We have had a national debt since our nation’s beginning — in the American Revolutionary War.
The Constitution mandates that Congress "coin" the nation's currency for "the common welfare". Given that our nation was starting from scratch and the gold supply belonged to the Crown, debt was the only way forward for the revolution.
At that time, that meant debt to foreign interests, but America was a resource rich place with several potential trading partners willing to bet on its fortunes.
During President Andrew Jackson, the U.S. was able to zero out its debt,
That was only because he was an idiot and didn't understand how money creation worked. He actually sold off a lot of our sovereign territory and willingly caused the worst depression in our history to accomplish what was essentially a useless gesture. That gesture was nulified by the massive spending required to fix things only 3 months into Van Buren's administration. He was such a horrible person that his other foibles attracted more notoriety and people forgot the depression thing over time. There is nothing like genocide, murder, and torture to distract people.
The deficit would take a dip after the end of the Cold War, but by 2008, the gross national debt had reached $10.3 trillion, ten times what it was in 1980.
Dip is such an appropriate choice of words for Clinton's "surplus" budgets that many economists believe were the beginning of the '08 great recession. No amount of private sector debt creation can sustain the economy without sufficient high power money needed to net retire it.
It was only a matter of time before the business cycle took a downturn and the defaults began piling up. Bush's deficit spending staved off the inevitable, but not for long enough. Sadly, Clinton is still the left's hero for his manipulation that forced everyone to use their homes as ATM cards to finance their own economy. Private sector debt can only sustain the economy as long as GDP can increase continually to "roll over" debt. It can't "NET" retire itself. Only "deficit" spending by Congress can do that.
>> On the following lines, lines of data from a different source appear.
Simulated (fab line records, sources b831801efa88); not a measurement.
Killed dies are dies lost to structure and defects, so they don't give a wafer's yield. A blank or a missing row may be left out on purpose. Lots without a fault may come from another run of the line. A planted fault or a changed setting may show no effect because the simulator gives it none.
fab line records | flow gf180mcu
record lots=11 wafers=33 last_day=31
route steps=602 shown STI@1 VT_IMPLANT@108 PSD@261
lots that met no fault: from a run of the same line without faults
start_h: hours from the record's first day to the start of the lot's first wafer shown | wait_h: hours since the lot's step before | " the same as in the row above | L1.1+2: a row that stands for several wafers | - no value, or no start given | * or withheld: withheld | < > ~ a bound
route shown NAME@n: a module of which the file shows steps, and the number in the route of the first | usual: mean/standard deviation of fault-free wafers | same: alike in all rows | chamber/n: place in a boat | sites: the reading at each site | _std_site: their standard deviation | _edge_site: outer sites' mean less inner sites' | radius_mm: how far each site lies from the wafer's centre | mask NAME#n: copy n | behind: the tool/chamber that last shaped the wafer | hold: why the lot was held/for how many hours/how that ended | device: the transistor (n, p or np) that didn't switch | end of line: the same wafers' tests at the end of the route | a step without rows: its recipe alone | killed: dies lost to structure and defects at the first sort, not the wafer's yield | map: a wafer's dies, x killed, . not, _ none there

I believe today’s society is desensitized to the value of money. We have also been desensitized to the devaluing of our money.
Yep, roll out some really scary big numbers. Right on cue, and remind everyone of "devaluation" which hasn't been a thing since FDR took us off the gold standard domestically in '34. It's not about facts and maths, but about "feels", right?
In conclusion, I want to state that we as Americans have to stand against wasteful spending that will affect our children and their children.
There was too much wrong in the middle of your rant to even address, so I skipped ahead to the conclusion where you misstate the entirety of monetary and fiscal policy. You really can't be blamed as this false narrative has persisted since neoliberals took over both political parties and dictate what is allowed to be doled out to us "little people".
Spending at the federal level is not a zero sum matter of redistribution. Congress is the monopoly issuer of the sovereign fiat currency that it can never run out of, regardless of its revenue position. Every dollar spent and not taxed back is someone's monetary asset in the private sector.
This means that the "debt" that lights everyone's hair on fire on cue around appropriations time isn't actually a debt the private sector is responsible for. It is the dollars left in the economy after taxation that "pay for" the real resources and labor the government uses.
A debt in one sector must always be balanced with an "asset" in another or some accountants will have to stay late to find their error. Similarly, a tax collected or a bond sold cannot "fund" future spending as it first encounters the debt that created it in the government sector and doesn't survive that except on a spreadsheet tracking dollars destroyed or left in the economy as our money supply.
"ALL" spending by Congress is brand new dollars spent into the private sector, and there is no "infinite+1" in accounting that better enables Congress to create those dollars because of taxing or borrowing. No one as yet has figured out how to collect or borrow what doesn't yet exist, so it is more accurate to state that (federal) spending "FUNDS" both bonds and taxes than the other way around.
The national debt exists only in the government sector as a debt (tax credits owed to holders of dollars/bonds). In the private sector it represents our national savings denominated in Treasury bonds and reserves. It is required to net retire private bank debt or be net saved, which is why ONLY dollars created by Congress can purchase Treasury bonds or pay federal taxes.